Browsersync

When running the maizzle serve command, Maizzle uses Browsersync to start a local server and open a directory listing of your emails in your default browser.

You can then make changes to your emails, save them, and watch the browser automatically refresh the page for you.

Here is the default Browsersync config in Maizzle:

// config.js
module.exports = {
  browsersync: {
    directory: true,
    notify: false,
    open: false,
    port: 3000,
    tunnel: false,
    watch: [
      'src/layouts/**/*.*',
      'src/partials/**/*.*',
      'src/components/**/*.*',
    ],
  },
  // ...
}

directory

When running maizzle serve with this setting enabled, Browsersync will open a file explorer in your browser, starting at the root of the build directory.

If you set this to false, the page opened by Browsersync will be blank, and you'll need to manually navigate to your emails directory.

notify

Toggle Browsersync's annoying pop-over notifications. Off by default ✌

open

Decide which URL to open automatically when Browsersync starts.

Can be true, local, external, ui, ui-external, tunnel or false

See Browsersync docs for details.

port

Set the server port number - by default, your local development server will be available at http‌://localhost:3000.

tunnel

When set to true, Maizzle will enable localhost tunneling in Browsersync, so you can live-share a URL to an email that you're working on right now, with a colleague or a client. Under the hood, localtunnel.me will be used.

Both parties see the same thing, and scrolling is synced, too.

You can also use a string instead of a boolean - for example tunnel: 'mybrand'. In this case, Browsersync will attempt to use a custom subdomain for the URL, i.e. https://mybrand.localtunnel.me. If that subdomain is unavailable, you will be allocated a random name as usual.

watch

Array of extra paths for Browsersync to watch.

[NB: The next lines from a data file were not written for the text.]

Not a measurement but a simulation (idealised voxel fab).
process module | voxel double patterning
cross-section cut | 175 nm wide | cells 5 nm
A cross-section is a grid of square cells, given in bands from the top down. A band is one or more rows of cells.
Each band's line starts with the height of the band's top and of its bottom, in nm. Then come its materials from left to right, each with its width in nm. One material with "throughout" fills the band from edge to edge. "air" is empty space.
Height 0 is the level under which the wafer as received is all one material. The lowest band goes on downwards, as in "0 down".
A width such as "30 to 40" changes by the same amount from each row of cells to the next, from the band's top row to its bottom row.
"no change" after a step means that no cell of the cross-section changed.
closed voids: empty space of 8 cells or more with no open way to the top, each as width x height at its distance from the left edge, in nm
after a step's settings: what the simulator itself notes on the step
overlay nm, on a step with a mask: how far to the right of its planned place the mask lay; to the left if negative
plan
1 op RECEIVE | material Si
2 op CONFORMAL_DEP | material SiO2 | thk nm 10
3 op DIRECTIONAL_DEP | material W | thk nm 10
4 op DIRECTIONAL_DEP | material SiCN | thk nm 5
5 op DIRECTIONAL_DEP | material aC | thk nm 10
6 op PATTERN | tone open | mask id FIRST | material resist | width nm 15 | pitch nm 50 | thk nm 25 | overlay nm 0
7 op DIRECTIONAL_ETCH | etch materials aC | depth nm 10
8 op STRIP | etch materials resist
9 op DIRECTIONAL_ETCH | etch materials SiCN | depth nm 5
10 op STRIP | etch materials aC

By default, the following paths are watched:

  • All your Template files, as defined in build.templates.source
  • All your Asset files, as defined in build.assets.source
  • tailwind.config.js

You can use this option to configure additional watch paths when developing locally:

// config.js
module.exports = {
  browsersync: {
    watch: [
      // [...],
      './src/some-dir',
      'some-file.js',
    ],
  },
  // ...
}

When a file in these custom watch paths is updated, Browsersync will trigger a rebuild and will also refresh the browser page.